# Triggering a 600EX-RT off camera



## jeremiebatt (Dec 18, 2012)

Hello!


I just bought a flash 600EX-RT. 
I used to work with third party flash (Lumopro LP-160), so it's a really big change for me.


I just have a question regarding the way I can use my new fash: how to use it off-camera?


I have a 5DMII, do I have an other choice than buying the expensive trigger from Canon? Is there a chance to use my trigger (thiird party) flash wave 3? FlashWave III 2.4GHz wireless trigger review | Lighting Rumours


What are my options?


thanks!
Jeremie


----------



## Robin_Usagani (Dec 18, 2012)

600 EX-RT has an internal radio trigger.  You have to buy more units if you want to do off camera flash.  But 600EX RT wont function 100% with cameras pre 2012.  You need 5DIII or 1DX to get the full function.  The grouping I dont think will work with 5DII.

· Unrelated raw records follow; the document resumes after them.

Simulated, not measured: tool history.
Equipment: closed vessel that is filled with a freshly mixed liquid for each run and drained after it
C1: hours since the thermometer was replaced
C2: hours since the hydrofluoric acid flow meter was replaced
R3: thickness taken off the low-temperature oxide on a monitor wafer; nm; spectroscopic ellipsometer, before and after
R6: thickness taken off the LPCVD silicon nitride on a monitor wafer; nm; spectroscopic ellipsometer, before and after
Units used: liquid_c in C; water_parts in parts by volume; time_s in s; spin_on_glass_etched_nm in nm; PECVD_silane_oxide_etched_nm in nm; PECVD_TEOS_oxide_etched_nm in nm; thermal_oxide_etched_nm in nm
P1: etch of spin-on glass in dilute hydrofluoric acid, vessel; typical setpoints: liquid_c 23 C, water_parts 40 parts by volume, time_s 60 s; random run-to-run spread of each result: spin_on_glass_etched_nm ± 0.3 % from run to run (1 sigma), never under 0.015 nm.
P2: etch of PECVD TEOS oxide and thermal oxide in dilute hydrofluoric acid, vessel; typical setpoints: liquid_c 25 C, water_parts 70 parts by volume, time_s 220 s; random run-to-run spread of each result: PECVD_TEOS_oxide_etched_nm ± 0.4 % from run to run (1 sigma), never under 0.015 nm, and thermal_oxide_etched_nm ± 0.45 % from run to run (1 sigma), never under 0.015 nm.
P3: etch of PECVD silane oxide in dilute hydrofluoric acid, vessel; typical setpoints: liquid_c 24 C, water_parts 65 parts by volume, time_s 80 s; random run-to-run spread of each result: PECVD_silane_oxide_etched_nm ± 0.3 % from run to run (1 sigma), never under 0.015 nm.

What awesome about these units is that you dont have to mess with transmitter and receiver.  AND you are able to do hyper sync!  On the top of that it can do ALL TTL off camera flashes, 2nd curtain, grouping etc, ratio etc.  It is pretty awesome.  Hopefully soon I can afford 4 or 5 of these after I buy my 5DIII.


----------



## jeremiebatt (Dec 18, 2012)

Thanks for your answer!

I read that if I use the canon remote ST-E3-RT with radio trigger, I won't be able to do high speed sync with my MII. Only with optical trigger. 

- I buy a second 600EX-RT to keep on camera to trigger the other one off camera (but is it possible to trigger it without strating the flash on camera for example?)
- I buy the ST-E3-RT but I won't be able to do HSS photo?

Is there any chance to trigger my 600EX-RT via optical with my Lumopro flash? I can trigger my Lumopro with my 600EX, why not both ways?


----------



## Robin_Usagani (Dec 18, 2012)

Jeremie, I am not sure about triggering with lumopro flash.  I assume so.  Yes you can make the one on your camera not shooting or if you are lazy to turn it off, you an just make the ratio really small.  Anyway, the 600EX-RT is starting to be popular among wedding photographers because less things attached to the camera and the flash.  The ability to control the power and grouping from your camera is a big plus too.  But personally if you just shooting with ONE off camera flash and no on camera flash, it is a little expensive way to do it.  All you need is a cheap trigger.  Adjusting 1 flash is not that hard.  Now if you have several around a room, 600 RT is the way to go.  Make everything TTL and your exposure is almost perfect everytime except when you backlit the shot with a flash.  You have to mess with the ratio because the backlit shot will mess up your ETTL reading a bit.


----------